Richard Galliano: Sentimentale

If Richard Galliano is jazz’s greatest accordionist, that’s largely because the French squeezebox virtuoso has had minimal competition. But having the field to himself hasn’t stopped Galliano from casting an ever-wider net, vacuuming up genres over the decades from classical to French folk forms to Italian film music to, especially, Astor Piazzolla’s tangos. Sentimentale is Galliano’s purest jazz statement in some time, but it isn’t so much a repudiation of all that experimentalism and worldliness as a reminder of just how serious a jazzman he is.

Galliano has put together a particularly supportive cast, including the outstanding pianist Tamir Hendelman (who also arranged most of the recording) and the American guitarist Anthony Wilson, whose accompaniment is unobtrusive but substantial and whose solos run from sleek to skittish to courageous. Coming out of Galliano’s flute-like frolic, Wilson’s mimicking of a sitar tone on Coltrane’s “Naima” is so spot-on you’ll wish every cover of the tune went that route. The three-way accordion-piano-guitar conversation on Ellington’s “In a Sentimental Mood” is both graceful and cunning.

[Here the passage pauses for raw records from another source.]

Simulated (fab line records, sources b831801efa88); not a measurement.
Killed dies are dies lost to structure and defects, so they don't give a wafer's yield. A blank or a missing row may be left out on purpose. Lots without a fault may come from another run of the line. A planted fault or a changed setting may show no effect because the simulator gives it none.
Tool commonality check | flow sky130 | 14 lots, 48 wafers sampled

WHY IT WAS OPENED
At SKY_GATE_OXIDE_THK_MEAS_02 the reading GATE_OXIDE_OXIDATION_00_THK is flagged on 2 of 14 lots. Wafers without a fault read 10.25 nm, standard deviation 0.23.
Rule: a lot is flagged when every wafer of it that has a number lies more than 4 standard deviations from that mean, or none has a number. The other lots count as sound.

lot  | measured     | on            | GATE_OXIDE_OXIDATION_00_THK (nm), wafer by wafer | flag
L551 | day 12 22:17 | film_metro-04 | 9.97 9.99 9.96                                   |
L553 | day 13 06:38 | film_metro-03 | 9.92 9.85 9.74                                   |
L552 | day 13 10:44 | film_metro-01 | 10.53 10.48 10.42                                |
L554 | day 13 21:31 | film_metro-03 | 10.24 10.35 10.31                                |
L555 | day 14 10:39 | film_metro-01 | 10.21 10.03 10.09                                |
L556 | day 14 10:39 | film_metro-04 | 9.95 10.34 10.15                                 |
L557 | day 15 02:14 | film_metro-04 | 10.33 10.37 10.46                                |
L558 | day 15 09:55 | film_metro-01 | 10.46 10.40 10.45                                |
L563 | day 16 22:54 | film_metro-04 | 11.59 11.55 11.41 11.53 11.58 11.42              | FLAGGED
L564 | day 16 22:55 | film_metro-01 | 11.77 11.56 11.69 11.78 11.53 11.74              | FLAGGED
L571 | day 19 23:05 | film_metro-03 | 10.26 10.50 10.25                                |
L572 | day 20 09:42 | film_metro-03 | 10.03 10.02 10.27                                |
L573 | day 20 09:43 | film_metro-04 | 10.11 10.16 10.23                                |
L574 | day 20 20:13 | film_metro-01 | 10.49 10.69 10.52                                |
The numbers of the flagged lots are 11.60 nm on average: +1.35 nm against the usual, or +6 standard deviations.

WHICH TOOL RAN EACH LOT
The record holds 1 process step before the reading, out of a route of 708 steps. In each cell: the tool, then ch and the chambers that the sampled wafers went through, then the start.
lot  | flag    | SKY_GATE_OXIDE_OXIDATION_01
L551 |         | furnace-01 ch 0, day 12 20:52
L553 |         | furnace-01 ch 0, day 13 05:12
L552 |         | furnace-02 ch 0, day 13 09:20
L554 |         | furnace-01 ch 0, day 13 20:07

When he leads, Galliano is a consistently joyous listen. Ivan Lins’ “The Island” is taken at a mostly lazy pace through its first half, the accordionist biding his time, enjoying the company. When he and Wilson begin to goose one another midway through, you barely notice the acceleration until drummer Mauricio Zottarelli lets out a big gasp of a roll. Only two Galliano originals break up a program that also includes music by Chick Corea, Horace Silver and Dave Grusin/Lee Ritenour. “Ballade Pour Marion,” a song Galliano’s recorded before, illustrates his ceaseless inventiveness, improvisational acumen and collaborative skills while “Lili,” the closer, written for his granddaughter, manages to squeeze an orchestra’s worth of lushness out of nothing more than accordion and guitar.